Design is not just what it looks like and feels like. Design is how it works.
How can a designer ever learn how to craft solutions that work?
Solutions that work well.
A solution that’s unique to the problem and obvious in hindsight.
The advice we all get as designers is:
Go. Talk to your users.
This is an advice a good designer should never ignore. The caveat to the advice (nobody tells us this) is: Would your users ever posit the best solutions to their own problems?
By way of an example: Ask teens – what’s the best way to share their daily life journal on mobile? This is where design gets hard and inventing something new takes longer than expected. Probably the reason why our design processes turn out to be ineffectual is; is that we are told to ‘solve problems’. An obvious question is how much of our design work involves actual solutions. Probably the most dangerous thing about the statement – ‘find solutions to a problem’ is that it enables our tendency to focus on solutions; to get lost in data-driven solutions, instead of paying attention to what is going on in front of us. The focus is on finding solutions instead of defining the problem. The why what, how and endless other hard questions we need to ask ourselves and our users to understand a problem.

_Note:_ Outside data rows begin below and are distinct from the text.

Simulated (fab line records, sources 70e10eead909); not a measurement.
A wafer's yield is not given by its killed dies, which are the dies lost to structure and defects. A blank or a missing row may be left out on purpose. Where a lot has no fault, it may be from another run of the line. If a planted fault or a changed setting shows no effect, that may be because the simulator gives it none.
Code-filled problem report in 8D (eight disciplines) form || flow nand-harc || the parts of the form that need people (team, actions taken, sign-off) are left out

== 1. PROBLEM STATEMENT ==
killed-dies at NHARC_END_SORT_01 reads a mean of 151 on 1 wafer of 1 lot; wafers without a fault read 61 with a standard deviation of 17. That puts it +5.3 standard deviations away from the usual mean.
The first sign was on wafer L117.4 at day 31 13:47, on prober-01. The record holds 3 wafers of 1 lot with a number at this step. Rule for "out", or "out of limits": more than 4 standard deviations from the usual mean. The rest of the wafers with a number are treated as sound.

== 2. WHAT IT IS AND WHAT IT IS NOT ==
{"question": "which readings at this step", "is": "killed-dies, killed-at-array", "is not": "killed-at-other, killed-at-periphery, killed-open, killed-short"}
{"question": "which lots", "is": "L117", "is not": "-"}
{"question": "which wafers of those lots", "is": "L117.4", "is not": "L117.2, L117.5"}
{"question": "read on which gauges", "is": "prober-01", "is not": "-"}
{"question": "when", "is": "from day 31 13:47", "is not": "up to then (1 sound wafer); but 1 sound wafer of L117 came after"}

Learning to use a design tool isn’t hard. What’s hard is ‘learning how to think’. Learning how to find umpteen ways of looking at the problem. It takes real will and effort to understand the nuances of a problem that everybody else ignores. Snapchat, by way of an example, got to the right problem and solved it with their Stories product. The inability to tell our story to friends in a chronological (beginning, middle and end) on a continuum which happens to be the default way of storytelling. Any level of data of users sharing on a social feed would have not helped to invent stories. All it took was reframing the fundamental problem in a nuanced manner: how do humans tell stories?
On one level, I believe, designers know this already. The whole trick is keeping this in mind all the time. Perhaps then, we could design stuff. Stuff that’s new, trendy or whatever you wanna call it.